In Ohio, selling or providing a handgun to anyone under 21 is illegal, yet headlines claim it's easy for a child to get a gun

by Chad D. Baus

Ohio Revised Code 2923.21 says it plainly - it is illegal in Ohio to sell or furnish a handgun to anyone under 21 years of age, and it is illegal to sell or furnish a firearm of any kind to a person under 18 years of age. It is also illegal to sell or furnish a firearm to another person if the seller knows or has reason to know that the firearm is intended to be provided to an under-age person. Violating this law is a felony of the fifth degree, punishable by up to one year in prison and up to $2500 in fines.

It is also illegal to steal a firearm. It's illegal to take a firearm on school property. And of course it's illegal to shoot people with it.

Yet despite all of these gun control laws, if you just landed here from Mars last week and read the headlines, you'd be led to believe the State of Ohio's laws are so loose we might as well be selling guns in school cafeteria vending machines.

Consider the following headline from The Washington Post:

"Why it is easier for a kid to get a gun in Ohio than in many other states" we know it was in all ways illegal for the 17 year-old Chardon, OH high school spree killer to be in possession of the .22 caliber gun he used to commit his crimes, but yet the author of this article claims "the state's gun laws don't make it hard for young people to get their hands on a gun."

How much harder can we make it beyond banning it entirely, as we have already done?

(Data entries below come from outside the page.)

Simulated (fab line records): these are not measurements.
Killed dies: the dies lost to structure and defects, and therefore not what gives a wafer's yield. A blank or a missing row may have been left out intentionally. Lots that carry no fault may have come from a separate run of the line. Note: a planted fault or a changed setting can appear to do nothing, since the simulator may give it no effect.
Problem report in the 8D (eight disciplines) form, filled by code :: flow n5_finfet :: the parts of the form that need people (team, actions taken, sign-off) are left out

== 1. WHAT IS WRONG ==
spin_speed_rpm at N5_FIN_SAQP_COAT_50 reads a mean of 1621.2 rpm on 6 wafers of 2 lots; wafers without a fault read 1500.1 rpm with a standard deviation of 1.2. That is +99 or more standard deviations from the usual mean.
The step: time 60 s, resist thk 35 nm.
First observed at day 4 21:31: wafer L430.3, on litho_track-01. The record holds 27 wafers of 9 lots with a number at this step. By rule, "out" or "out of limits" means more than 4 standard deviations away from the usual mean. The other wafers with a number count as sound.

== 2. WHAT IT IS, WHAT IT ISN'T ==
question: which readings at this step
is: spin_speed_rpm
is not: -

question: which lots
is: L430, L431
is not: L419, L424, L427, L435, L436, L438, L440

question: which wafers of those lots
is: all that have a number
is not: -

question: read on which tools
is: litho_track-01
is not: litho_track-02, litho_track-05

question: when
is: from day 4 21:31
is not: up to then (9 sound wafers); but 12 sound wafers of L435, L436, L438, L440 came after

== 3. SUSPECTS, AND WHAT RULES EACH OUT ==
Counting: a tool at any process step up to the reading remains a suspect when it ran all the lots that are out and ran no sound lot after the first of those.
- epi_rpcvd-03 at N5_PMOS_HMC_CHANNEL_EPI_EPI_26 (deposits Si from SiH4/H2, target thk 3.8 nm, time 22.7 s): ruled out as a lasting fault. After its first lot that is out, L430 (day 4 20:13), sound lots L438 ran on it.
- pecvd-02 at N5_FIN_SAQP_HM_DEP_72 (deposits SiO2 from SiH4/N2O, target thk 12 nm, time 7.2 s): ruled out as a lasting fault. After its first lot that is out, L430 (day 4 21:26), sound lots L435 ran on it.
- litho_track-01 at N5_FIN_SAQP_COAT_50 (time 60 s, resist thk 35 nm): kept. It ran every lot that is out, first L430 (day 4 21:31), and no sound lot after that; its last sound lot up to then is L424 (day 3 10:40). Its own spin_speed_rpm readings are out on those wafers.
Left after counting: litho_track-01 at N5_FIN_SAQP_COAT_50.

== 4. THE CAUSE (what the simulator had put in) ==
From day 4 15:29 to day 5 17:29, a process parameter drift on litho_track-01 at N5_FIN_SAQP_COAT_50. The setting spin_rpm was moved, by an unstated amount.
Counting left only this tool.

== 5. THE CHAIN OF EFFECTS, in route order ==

According to the gun ban extremist organization quoted by this Washington D.C.-based author (who, given her city of residence, ought to know a thing or two about the impotence of gun bans and gun control laws in preventing criminal behavior) "Ohio's weak gun laws make it very easy for children to get access to handguns."

The organization used as a source in the article, the Brady Campaign Against Gun Violence, claims that "Ohio allows kids easy access to guns at home" because "Ohio has no requirement that gun owners safely store guns to keep them away from children." The group claims there are 27 states that have laws which "that require gun owners to secure guns so kids can't get them." The group also states that because "Ohio has no requirement that private sellers conduct a background check on gun buyers," this means "a teenager could buy a handgun from a private seller, including at a gun show, with no background check, no questions asked."

So if the Brady bunch are to be believed, a minor who has decided to violate any number of felony gun control laws is going to be prevented from gaining access to a gun by making a few more things illegal. Got that?

But how is that working out in some of the states on that list of 27? Consider Minnesota, where in 2005 a 16 year-old murdered his grandfather (a police officer) in his sleep with a .22 caliber pistol, stole his grandfather's firearms and murdered his grandfather's girlfriend before going to school and killing seven people on the school campus. According to MSNBC, Minnesota has a law making adults liable if it is determined that children were able to access their firearms, whether or not the child uses the firearm to cause injury.

And according to Wikipedia, there have been three school shootings in the past two years in Texas, another state that has a child access prevention law the Brady bunch claims Ohio needs.

Another headline that deserves some consideration is the following from MSNBC:

"Why gun owner in Ohio school shooting won't be held accountable"

In this article, the author asks "will there be legal consequences against the owner of the handgun used to kill three people and injure two others?"

I have yet to read an article suggesting that the owner of a stolen car that was later used to commit a crime should be held liable, or suggesting that there should be laws dictating how the car (a 3000lb deadly weapon) should be stored in order to prevent unauthorized access.

Why aren't the "car control" groups quoted in the article, suggesting that the manufacturer of the car this particular troubled youth used to drive to Chardon high school that day (assuming for the sake of the analogy that he drove in that day) should be held liable as well?

The truth is, despite there being a Constitutionally-protected right to bear arms, arms are treated far differently than any of the many other items (items not Constitutionally-protected, by the way) used by killers as weapons in the commission of their crimes. Only when guns are used by criminals is it demanded that innocent people be held responsible.

Chad D. Baus is the Buckeye Firearms Association Vice Chairman.